Subject: about kern/33642: panic: free dquot isn't
To: None <netbsd-bugs@netbsd.org>
From: None <lasse-list-netbsd-bugs-2005@plastictree.net>
List: netbsd-bugs
Date: 09/04/2006 18:44:27
The issue was:

| Sometimes, a sequence of commands like the following leads to a panic:
| 
| # groupadd test
| # useradd -g test -m test
| # mkdir /bulk/home/test
| # chown test.test /bulk/home/test
| 
| 
| panic: free dquot isn't
| Stopped in pid 22336.1 (chown) at netbsd:cpu_Debugger+0x4: leave
| 
| 
| Mounted partitions:
| 
| # mount
| /dev/wd0a on / type ffs (noatime, soft dependencies, local)
| /dev/raid0f on /var type ffs (noatime, soft dependencies, local)
| /dev/raid0e on /usr type ffs (noatime, soft dependencies, local)
| /dev/raid0g on /bulk type ffs (noatime, soft dependencies, local, with quotas)
| /dev/raid1e on /home type ffs (noatime, soft dependencies, local, with quotas)
| kernfs on /kern type kernfs (local)
| 
| >How-To-Repeat:
| 
| Difficult. Just repeating the above sequence does not always
| lead to a panic. Because this ought to be a production
| machine, I have not conducted extensive tests. I can do so, if
| it is required.

It was conjectured that it is the combination of softdeps and quota. I could 
not verify this - on the contrary, switching off softdeps did not make the 
problem go away. I then switched off quotas and softdeps back on. I still had 
frequent crashes with different panic messages (didn't write them down, 
sorry). 

There *were* hardware problems with this machine before, but the mainboard 
(including the SATA controller) has been replaced around the beginning of 
this year. To rule out hardware problems, I switched off both quotas and 
softdeps. The machine was stable and reached an uptime of 50 days before I 
decided to try out the 3.1_RC1 kernel. I switched on quotas and softdeps and 
did a lot of tests (blogbench, bonnie++, creating and deleting users, 
chowning files, etc.). It looked good, but a few days later, during a pkgsrc 
bulk build, the "free dquot isn't" appeared again. It seems to have happened 
closely to a useradd or something, because the /etc/passwd was gone after the 
reboot. Fortunately, this was in a chroot environment.

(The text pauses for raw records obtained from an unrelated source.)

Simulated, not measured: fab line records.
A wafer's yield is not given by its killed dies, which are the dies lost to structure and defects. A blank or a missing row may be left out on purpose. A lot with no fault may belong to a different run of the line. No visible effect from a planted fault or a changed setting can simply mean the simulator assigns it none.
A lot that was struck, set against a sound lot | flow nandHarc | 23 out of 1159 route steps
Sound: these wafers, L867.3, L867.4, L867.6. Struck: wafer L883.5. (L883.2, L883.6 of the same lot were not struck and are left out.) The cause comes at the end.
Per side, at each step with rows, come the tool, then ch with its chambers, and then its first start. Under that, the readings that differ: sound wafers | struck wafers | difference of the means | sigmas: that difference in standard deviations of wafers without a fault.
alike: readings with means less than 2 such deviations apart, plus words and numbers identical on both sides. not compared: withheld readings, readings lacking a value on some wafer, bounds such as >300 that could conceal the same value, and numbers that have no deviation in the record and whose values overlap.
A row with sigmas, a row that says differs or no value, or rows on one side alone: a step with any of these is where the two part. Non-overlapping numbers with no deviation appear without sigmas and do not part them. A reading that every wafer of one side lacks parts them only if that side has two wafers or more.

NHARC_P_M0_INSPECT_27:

I consider this a very serious issue, considered the possible damage to the 
system. In view of the upcoming releases, I suggest that this thing will 
receive some attention. I offer my help on fixing this, but I do not know 
where to start. I am willing to run whatever test is necessary on my machine.

It also would be interesting to know if anyone else currently uses quotas and 
softdeps on a RAID 0 under NetBSD/i386 and what were his or here experiences.

Regards, lk.